It's not hard to solder the Accelerometer directly to the board, but it is a pain working with that small package. Put some solder on the pads, and some solder in the connection points of the chip (the gold-colored grooves on the bottom. Put some liquid or paste flux on the pads. Position the chip over the pads and heat up the excess solder you just put on. Do one pin first and make sure you position the chip properly, then it will stay in place when you do the other pins.

The trimpot is mounted in location R7 - it only fits in in one directions. This variable resistor is used to modify the pulse frequency of the accelerometer output.

If you purchased the optional H-Bridge Kit, there are seventeen additional components to add. The four green LEDs are mounted along the front edge of the board, the four red LEDs are mounted behind them. The four 1K current limiting resistors are vertically mounted - bend one lead of each resistor so that it doubles back and lies parallel and next to the other lead. Then insert the resistor into its pads making sure the resistor body is vertical.

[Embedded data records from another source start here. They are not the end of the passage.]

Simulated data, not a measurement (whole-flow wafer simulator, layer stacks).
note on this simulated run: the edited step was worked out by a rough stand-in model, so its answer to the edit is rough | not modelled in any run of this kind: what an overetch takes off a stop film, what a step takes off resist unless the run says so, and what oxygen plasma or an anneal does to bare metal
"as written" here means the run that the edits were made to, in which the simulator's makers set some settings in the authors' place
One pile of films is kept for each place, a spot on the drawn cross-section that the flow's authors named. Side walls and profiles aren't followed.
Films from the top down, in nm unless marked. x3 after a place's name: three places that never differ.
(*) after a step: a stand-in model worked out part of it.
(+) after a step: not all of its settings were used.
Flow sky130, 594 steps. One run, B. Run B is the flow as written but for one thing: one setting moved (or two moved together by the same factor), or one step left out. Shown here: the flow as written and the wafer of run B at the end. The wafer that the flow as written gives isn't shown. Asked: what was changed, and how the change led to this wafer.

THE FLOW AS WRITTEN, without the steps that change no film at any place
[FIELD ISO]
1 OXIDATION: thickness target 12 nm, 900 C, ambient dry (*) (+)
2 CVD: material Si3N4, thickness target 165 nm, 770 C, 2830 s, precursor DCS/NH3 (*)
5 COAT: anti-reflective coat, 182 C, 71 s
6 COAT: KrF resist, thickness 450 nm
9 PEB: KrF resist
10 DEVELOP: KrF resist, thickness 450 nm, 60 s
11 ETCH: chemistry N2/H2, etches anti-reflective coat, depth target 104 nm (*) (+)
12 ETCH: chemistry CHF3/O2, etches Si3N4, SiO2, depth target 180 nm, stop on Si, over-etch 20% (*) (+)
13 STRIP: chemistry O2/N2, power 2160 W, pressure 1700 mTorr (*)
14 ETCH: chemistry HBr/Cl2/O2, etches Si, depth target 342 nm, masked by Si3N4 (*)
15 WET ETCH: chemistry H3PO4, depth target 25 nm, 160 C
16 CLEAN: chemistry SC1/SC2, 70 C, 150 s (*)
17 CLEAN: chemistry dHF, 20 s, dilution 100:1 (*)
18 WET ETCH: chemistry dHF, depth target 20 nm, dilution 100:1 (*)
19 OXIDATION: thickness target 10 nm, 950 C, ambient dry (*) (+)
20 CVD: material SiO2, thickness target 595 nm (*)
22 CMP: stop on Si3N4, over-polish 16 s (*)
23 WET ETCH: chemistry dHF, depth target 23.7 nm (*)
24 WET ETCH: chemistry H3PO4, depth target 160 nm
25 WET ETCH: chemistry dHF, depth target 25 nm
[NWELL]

The H-Bridge Kit allows you to drive four DC motors, each of which interfaces to the Sensor Board via a 3-pin header. Two 6-pin headers are provided in the H-Bridge Kit in place of four 3-pin headers - this provides a more rugged connection point. Solder one 6-pin header into the spaces marked J7 and J8 on the board, solder the other into the spaces marked J5 and J6 on the board.

Stacking of multiple boards

The Sensor Board is desinged so that multiple Sensor Boards may be stacked on top of each other. If you do this, be sure to set a different I²C address for each Sensor Board, using the 6-position DIP switch.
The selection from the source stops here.